17 Oct '18 — the happiest stories
Originally, I thought it would be possible to help people through literature, prescribe a story to remedy troubles people go through in life. But there’s no way a person can get the same message.
A piece of art or literature is great because it has the ability for the audience to feel something. That something may be unique to each viewer. Great works often brings out a understanding of truth that has yet to be identified. It’s an amorphous feeling that can’t be lumped into happiness, sadness or confusion.
Someone wrote about how Master and Margarita cheered them up. Their take on the story was so different from what I experienced. They enjoyed the magical aspects of the story because it took them away into a entertaining world.
I saw the magic as an accurate description of real life. Things randomly appear in life, people, opportunities, and if you take time to question how or why, it doesn’t make sense.
How did I end up in Berlin? Of course, I flew a plane there but why did I go there in the first place? My roommate recommended it but I don’t always take her recommendations. Why this one?
The characters were incredibly entertaining. But I also felt their ability to disappear and reappear was real (how do life changing people find their way into my life? It can only be magic.)

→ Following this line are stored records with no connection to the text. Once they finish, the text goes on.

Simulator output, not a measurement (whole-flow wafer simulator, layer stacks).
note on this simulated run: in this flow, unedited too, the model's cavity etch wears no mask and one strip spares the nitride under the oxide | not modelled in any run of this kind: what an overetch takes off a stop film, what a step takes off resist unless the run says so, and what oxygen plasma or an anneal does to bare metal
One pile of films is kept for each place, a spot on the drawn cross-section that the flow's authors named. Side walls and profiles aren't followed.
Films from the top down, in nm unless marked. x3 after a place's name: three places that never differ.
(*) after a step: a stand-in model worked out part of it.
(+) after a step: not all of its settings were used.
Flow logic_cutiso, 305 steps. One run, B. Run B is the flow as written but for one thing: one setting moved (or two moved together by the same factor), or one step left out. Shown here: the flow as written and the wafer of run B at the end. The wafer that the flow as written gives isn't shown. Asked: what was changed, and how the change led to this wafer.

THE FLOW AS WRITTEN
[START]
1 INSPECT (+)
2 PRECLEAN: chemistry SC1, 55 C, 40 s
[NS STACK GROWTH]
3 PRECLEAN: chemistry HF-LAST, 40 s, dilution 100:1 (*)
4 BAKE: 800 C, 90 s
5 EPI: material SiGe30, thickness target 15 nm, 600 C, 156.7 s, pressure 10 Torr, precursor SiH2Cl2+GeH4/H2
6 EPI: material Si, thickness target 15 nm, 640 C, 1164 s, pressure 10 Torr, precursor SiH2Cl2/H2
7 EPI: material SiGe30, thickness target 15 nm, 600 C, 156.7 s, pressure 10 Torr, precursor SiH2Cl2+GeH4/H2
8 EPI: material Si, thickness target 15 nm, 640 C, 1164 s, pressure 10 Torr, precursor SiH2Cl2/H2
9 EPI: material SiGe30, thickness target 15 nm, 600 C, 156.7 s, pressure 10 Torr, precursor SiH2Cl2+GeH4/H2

The person who wrote about the story didn’t talk much about the chapters interjected in between the more entertaining magical story. If you’ve read the book, you’ll know there are some less interesting chapters–and by giving disproportionately less attention to these chapters, I see the person who wrote about her impressions also didn’t enjoy these parts. We agree on one thing.
The sub heading to the article was ‘how to be happy with Russian literature’. My most happiest experiences in reading have always happened when reading Dostoyevsky. The characters, the chaos–is pure joy. In fact, I always go to Russian literature to cheer me up.